[Date Prev][Date Next][Thread Prev][Thread Next][Date Index][Thread Index]
Re: [PATCH 2/6] migration: Kick postcopy threads on cancel
From: |
Daniel P . Berrangé |
Subject: |
Re: [PATCH 2/6] migration: Kick postcopy threads on cancel |
Date: |
Thu, 5 Dec 2024 15:44:05 +0000 |
User-agent: |
Mutt/2.2.13 (2024-03-09) |
On Thu, Dec 05, 2024 at 10:03:58AM -0500, Peter Xu wrote:
> On Thu, Dec 05, 2024 at 10:18:53AM -0300, Fabiano Rosas wrote:
> > Daniel P. Berrangé <berrange@redhat.com> writes:
> >
> > > On Wed, Dec 04, 2024 at 03:51:27PM -0500, Peter Xu wrote:
> > >> On Wed, Dec 04, 2024 at 08:02:31PM +0000, Daniel P. Berrangé wrote:
> > >> > I would say the difference is like a graceful shutdown vs pulling the
> > >> > power plug in a bare metal machine
> > >> >
> > >> > 'cancel' is intended to be graceful. It should leave you with a
> > >> > functional
> > >> > QEMU (or refuse to run if unsafe).
> > >> >
> > >> > 'yank' is intended to be forceful, letting you get out of bad
> > >> > situations
> > >> > that would otherwise require you to kill the entire QEMU process, but
> > >> > still with possible associated risk data loss to the QEMU backends.
> > >> >
> > >> > They have overlap, but are none the less different.
> > >>
> > >> The question is more about whether yank should be used at all for
> > >> migration only, not about the rest instances.
> > >>
> > >> My answer is yank should never be used for migration, because
> > >> "migrate_cancel" also unplugs the power plug.. It's not anything more
> > >> enforced. It's only doing less always.
> > >>
> > >> E.g. migration_yank_iochannel() is exactly what we do with
> > >> qmp_migrate_cancel() in the first place, only that migrate_cancel only
> > >> does
> > >> it on the main channel (on both qemufiles even if ioc is one), however it
> > >> should be suffice, and behave the same way, as strong as "yank".
> > >
> > > I recall at the time the yank stuff was introduced, one of the scenarios
> > > they were concerned about was related to locks held by QEMU code. eg that
> > > there are scenarios where migrate_cancel may not be processed promptly
> > > enough due to being stalled on mutexes held by other concurrently running
> > > threads. Now I would expect any such long duration stalls on migration
> > > mutexes to be bugs, but the intent of yank is to give a recovery mechanism
> > > that can workaround such bugs. The yank QMP command only interacts with
> > > its own local mutexes.
> >
> > Ok, so that could only mean a thread stuck in recv() while holding the
> > BQL. I don't think we have any other locks which would stop
> > migrate_cancel from making progress or other stall situations that could
> > be helped by a shutdown(). Note that most of locks around qemu_file were
> > a late addition. I don't think that scenario is possible today. I'll
> > have to do some tests.
>
> And if that is a real difference, I'd think whether we should simply make
> migrate_cancel be oob-capable too.. IOW, I still think it'll be good to
> stick with always one API to cancel a migration, no matter which it is. If
> we want to move over to yank then I think we should move all migrate_cancel
> operations into yank and deprecate "migrate_cancel', but that sounds
> overkill.
Well migrate_cancel ought to be safer than yank. eg migrate_cancel (sh|c)ould
refuse to run if issued during post-copy phase. Or even in precopy, if
in the final vmstate copy & switchover phase we shouldn't need to cancel.
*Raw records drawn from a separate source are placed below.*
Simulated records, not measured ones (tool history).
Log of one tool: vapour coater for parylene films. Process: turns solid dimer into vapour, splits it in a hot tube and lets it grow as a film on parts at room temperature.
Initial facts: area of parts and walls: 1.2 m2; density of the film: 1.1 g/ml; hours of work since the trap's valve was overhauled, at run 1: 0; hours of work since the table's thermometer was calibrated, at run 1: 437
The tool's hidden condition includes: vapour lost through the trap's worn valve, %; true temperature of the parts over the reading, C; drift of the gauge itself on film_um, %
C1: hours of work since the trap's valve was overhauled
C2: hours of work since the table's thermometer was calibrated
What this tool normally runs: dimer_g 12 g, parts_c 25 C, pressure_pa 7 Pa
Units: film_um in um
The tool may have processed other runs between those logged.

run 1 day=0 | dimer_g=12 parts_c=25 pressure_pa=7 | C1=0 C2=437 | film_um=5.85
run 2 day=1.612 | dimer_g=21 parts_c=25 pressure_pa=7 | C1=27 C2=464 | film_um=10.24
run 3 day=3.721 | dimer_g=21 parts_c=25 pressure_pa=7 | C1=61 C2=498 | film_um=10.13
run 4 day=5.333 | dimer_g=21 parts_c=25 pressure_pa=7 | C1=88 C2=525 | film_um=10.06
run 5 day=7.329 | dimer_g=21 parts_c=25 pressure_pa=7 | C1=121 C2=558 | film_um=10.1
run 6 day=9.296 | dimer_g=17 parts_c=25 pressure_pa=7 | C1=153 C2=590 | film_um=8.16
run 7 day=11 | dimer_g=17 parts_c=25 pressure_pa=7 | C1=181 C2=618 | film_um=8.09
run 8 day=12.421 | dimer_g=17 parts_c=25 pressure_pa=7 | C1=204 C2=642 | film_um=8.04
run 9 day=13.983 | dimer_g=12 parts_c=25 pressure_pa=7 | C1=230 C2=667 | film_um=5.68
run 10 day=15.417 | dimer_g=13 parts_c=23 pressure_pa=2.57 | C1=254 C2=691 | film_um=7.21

yank meanwhile will always run, no matter what, because by design, it has
no interaction with the migration code beyond knowing that a socket exists.
I don't think we should combine them. They have alot of common, but there
are subtle differences that are relevant to the scenarios in which thye
are intended to be used.
> There's only one thing that might not be oob-compatible there so far, which
> is bdrv_activate_all(). But I plan to remove it very soon (so that disks
> will be activated in the migration thread instead, just like failure cases).
>
> >
> > On that note, how is yank supposed to be accessed? I don't see support
> > in libvirt. Is there a way to hook into QMP after the fact somehow?
> >
>
> --
> Peter Xu
>
With regards,
Daniel
--
|: https://berrange.com -o- https://www.flickr.com/photos/dberrange :|
|: https://libvirt.org -o- https://fstop138.berrange.com :|
|: https://entangle-photo.org -o- https://www.instagram.com/dberrange :|
- Re: [PATCH 2/6] migration: Kick postcopy threads on cancel, (continued)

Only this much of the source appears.